Will TPG's commercial launch be a hit?
Its subscribers might churn once the plan is no longer free.
TPG’s commercial launch is expected to appeal to a more niche market of people who are looking to stream videos in malls and outdoor places, according to a report from DBS Group Research.
TPG launched its commercial services on 31 March, unveiling a SIM-only plan at $10 monthly for 50GB of data. The plan comes with 300 local call minutes, 30 local SMS and from May, free 1GB roaming to selected countries.
The telco’s subscribers of 400,000 are expected to leave once the plan is not free anymore, as they might not want to pay $120 annually for a service which they have been using for free.
Even on the possibility of TPG still maintaining all its subscribers, DBS estimates that this will just translate into an annual revenue of $48m, far below the breakeven revenue of $150m and cumulative capex of $184.07m (A$211m) it has incurred so far.
The report also found that TPG’s services are more suitable for video-streaming services in areas of its 4G coverage. “As we understand, TPG’s voice-call experience is also sub-optimal due to the lack of a 3G network to plug the gaps in its newly-built 4G network,” DBS Sachin Mittal said.
The telco also said the plan is targeted at consumers such as parents buying a first SIM card for their children, users with a second or third smartphone device, and foreign workers.

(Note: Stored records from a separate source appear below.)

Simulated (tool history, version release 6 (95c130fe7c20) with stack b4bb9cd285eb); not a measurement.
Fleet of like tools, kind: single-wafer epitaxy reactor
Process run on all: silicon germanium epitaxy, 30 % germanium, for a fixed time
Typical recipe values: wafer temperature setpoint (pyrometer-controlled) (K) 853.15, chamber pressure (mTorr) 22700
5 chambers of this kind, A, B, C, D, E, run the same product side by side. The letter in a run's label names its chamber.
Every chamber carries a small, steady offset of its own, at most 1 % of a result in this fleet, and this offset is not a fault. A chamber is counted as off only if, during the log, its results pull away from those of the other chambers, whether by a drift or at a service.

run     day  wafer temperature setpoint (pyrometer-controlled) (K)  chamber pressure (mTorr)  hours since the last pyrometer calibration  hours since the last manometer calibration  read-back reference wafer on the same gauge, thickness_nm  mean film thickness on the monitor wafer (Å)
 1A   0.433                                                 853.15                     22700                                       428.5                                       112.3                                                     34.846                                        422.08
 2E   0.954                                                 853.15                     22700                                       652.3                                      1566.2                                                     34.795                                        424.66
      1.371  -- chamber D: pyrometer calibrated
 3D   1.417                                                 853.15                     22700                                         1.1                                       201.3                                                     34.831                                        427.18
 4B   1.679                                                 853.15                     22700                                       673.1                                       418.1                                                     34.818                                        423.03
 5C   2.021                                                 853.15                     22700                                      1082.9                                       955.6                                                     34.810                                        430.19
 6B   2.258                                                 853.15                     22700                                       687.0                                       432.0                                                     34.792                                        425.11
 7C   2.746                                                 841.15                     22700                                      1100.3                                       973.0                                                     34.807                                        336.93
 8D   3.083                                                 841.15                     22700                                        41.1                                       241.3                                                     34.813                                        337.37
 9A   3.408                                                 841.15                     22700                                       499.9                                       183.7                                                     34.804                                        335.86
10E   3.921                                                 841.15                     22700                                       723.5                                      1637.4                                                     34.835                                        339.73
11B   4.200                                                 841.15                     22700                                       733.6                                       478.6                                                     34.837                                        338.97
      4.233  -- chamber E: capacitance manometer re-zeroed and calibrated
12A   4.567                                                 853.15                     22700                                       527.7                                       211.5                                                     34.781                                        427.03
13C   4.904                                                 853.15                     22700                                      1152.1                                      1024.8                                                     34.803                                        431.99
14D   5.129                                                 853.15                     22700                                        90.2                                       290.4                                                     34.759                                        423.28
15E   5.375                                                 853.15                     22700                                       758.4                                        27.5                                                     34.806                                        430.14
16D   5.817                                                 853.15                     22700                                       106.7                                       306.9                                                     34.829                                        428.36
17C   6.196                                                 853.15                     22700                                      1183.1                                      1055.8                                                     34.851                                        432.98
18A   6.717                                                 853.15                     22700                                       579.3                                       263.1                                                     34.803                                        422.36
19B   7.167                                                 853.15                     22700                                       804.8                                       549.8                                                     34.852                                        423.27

However, DBS does not expect the service to appeal much to them, as there are other cheaper plans considered to have better coverage like that of MyRepublic available at $10 per month. There are also other existing telcos that offer cheaper family bundle plans.
Meanwhile, many foreign workers are not digitally savvy, and would need guidance from local distribution agents in making the purchase. “Building a local distribution network on the ground takes a lot of time and cost, which we think will be a challenge for TPG,” the report noted.